Comment 5: A comparison need to be made with other freely available softwares namely, MaxQuant which supports large scale mass spectrometric data sets analysis, supports all main labeling techniques like silac, di-methyl, TMT and iTRAQ as well as label-free quantification.

Response 5: I added the following statement to the introduction directly comparing this strategy to MaxQuant:

“For example, compared to MaxQuant, the main two advantages are (1) the speed and (2) the ability to manually interact with the qualitative and quantitative results. The latter is very important for understanding the quality of the quantification.”

And to the “experimental design” section:

“An advanced scientist who has a 7th generation intel i7 processor or later and is familiar with this workflow can complete the entire process in only 2-3 hours, which is much quicker than the time required by MaxQuant. ”

Reviewer 3 Report

In this Protocol article, the author provides a brief tutorial that outlines the analysis of shotgun proteomics data using freely available software tools, including MS-Fragger as search engine and Skyline for quantification. The scope of the article is certainly timely, because it describes a multi-step, multi-program workflow that has not been covered in other protocol articles.

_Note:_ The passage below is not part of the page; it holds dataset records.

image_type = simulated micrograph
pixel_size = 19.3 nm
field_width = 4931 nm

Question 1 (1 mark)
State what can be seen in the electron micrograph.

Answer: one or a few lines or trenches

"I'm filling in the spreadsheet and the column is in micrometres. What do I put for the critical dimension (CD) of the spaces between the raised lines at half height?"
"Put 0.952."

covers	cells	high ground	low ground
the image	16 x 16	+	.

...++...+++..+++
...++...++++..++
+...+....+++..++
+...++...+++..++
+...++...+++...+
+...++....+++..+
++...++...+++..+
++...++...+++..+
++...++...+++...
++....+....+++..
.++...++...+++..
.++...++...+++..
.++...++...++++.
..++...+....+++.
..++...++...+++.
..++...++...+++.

I have evaluated this manuscript from the point of view of someone that frequently advises/supervises students and collaborators with little background in proteomics. In its present form the manuscript is somewhat minimalistic in the sense that little additional information beyond the steps/commands required for the execution of the tools is presented. Therefore, one can argue whether a reader without more advanced computational skills or experience in the field will be able to complete all the steps without assistance, especially with his/her own data. The author should keep in mind that software may be updated and functionalities may change on a more or less frequent basis, and if multiple tools are used in succession, as in this protocol, one change is enough to break the pipeline if one blindly follows the guidelines.

So my strong recommendation is that the author expands the article a bit to make it more accessible to non-specialists. This is in line with the journal scope, which states that "... background information to understand the underlying principles, full experimental details, and comparison with available protocols/methods must be provided".

Specific recommendations are given below:

Section 2.1.: Here, the specific versions of the programs used in this protocol should be explicitly listed, screenshots may easily be outdated in newer versions and readers may be confused.

Section 2.2.: No information about the operating system is given here. Later, it is implied that Windows is used. I think it should also be mentioned here which Java version is required.

Are there any other programs/libraries that need to be present on the computer and are not installed by the tools shown? How much disk space is required?

Section 3.1.: The author could suggest a meaningful organization of the data downloads/installations on the hard disk. For example, in section 3.2.2. (line 88), the program is expected to be on C:\

Section 3.3.: Why suggest to use up to 5 missed cleavages here (line 139) when the recommendation during the MS-Fragger search is 1 (Fig. A4)?

Section 3.4.: One could also mention here or elsewhere that there are a number of Skyline tutorials available on the project website.

Figure A4: From what I understand, the suggestion here is to use 30 GB of RAM for the search, what happens if this is not available (the recommendation given earlier is min. 8 GB). This figure should be updated (see also comment above) or explicit recommendations should be added to the text.

In general, terms and concepts that the casual user may not be familiar with should be explained and put into context (e.g. what are the alternatives, what does it do?):

   mzXML (line 65)
   decoys (line 94)
   spectral library (line 127)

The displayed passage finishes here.